Appearance and reality

This week Jane and I attended a presentation on what we might or might not know about the brain, and how experimenting on animals might or might not tell us something, and how what we might or might not know may possibly give us insight into child behavior, that might or might not help us find new interventions to help troubled children. The conclusion seemed to be that all is guesswork, but at least it is worth subjecting other sentient beings to pain in order to keep guessing.
We came away frustrated on a number of levels.
Here is one of my frustrations with the talk. The presenter had a particular view of knowledge: what it means to know something and how we get that knowledge. She was an unacknowledged positivist. A positivist is someone who thinks that we can only know something if we can perform an experiment and empirically verify the result by repeating the experiment a number of times and reaching the same conclusions. Only then do we have knowledge. (It is called the verification principle.) I have no problems with that kind of knowledge. It is the basis of our technological and scientific breakthroughs of the last few hundred years. (Though I do dissent from seeking that kind of knowledge by subjecting other sentient beings to great pain.) My frustration is when empirical knowledge is announced as the only knowledge; that all else is truly meaningless as a truth claim.
The empirical, by its nature, deals only with appearance: how things are perceived by us and not with the "thing-in-itself."
Philosophers have wrestled with the issue of appearance and reality since they began pondering about life. They have reached no firms conclusions. Immanuel Kant, an eighteenth century German philosopher, and very important as philosophers go, said that it is impossible to know a "thing-in-itself" (which he called the noumenon). We can only know how something appears to us, filtered through our own experience and limited thinking (which he called the phenomenon). The presenter of our talk this week seemed to think that appearance is reality; that noumenon collapses into phenomenon. At least Kant left room for the noumenon, even if he thought we could never know it.
The spiritual impulse is different. It is the search for the noumenon. It is to move beyond appearance to find reality. W. R. Inge said that "the only true mystic is one who sees realities and knows how to distinguish the from phantasies" (Mysticism in Religion, p. 142).

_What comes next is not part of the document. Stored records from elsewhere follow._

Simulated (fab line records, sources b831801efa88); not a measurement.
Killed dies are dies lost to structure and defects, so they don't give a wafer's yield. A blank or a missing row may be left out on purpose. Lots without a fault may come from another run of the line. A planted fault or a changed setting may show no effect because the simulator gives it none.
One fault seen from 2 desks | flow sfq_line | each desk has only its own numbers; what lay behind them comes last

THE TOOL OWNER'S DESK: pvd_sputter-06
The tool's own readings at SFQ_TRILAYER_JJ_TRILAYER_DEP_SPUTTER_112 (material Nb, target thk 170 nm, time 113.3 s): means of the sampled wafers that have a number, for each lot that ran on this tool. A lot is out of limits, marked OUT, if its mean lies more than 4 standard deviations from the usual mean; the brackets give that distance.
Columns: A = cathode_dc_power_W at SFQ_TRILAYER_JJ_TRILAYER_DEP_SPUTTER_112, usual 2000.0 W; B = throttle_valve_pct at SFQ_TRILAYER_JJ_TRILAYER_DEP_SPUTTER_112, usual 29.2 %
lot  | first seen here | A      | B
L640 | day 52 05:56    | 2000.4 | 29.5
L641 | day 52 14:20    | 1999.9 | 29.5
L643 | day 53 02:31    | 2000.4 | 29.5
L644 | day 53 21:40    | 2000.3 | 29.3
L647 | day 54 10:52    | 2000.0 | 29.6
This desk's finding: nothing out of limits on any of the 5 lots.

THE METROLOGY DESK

G-d said to the Jewish prophet Samuel: G-d does not see as mortals see; they look on the outward appearance, but G-d looks on the heart. 
In John Hick's phrase, God is the Ultimately Real. The Ultimately Real sees the "thing-in-itself." The goal of spirituality is to become one with the Ultimately Real. To become one with the Ultimately Real is to be enlightened—to see truly.
Things aren't what they appear to be. Anyone want to be a bodhisattva? Keep seeking! The mystics have told us that the fully real is fully knowable.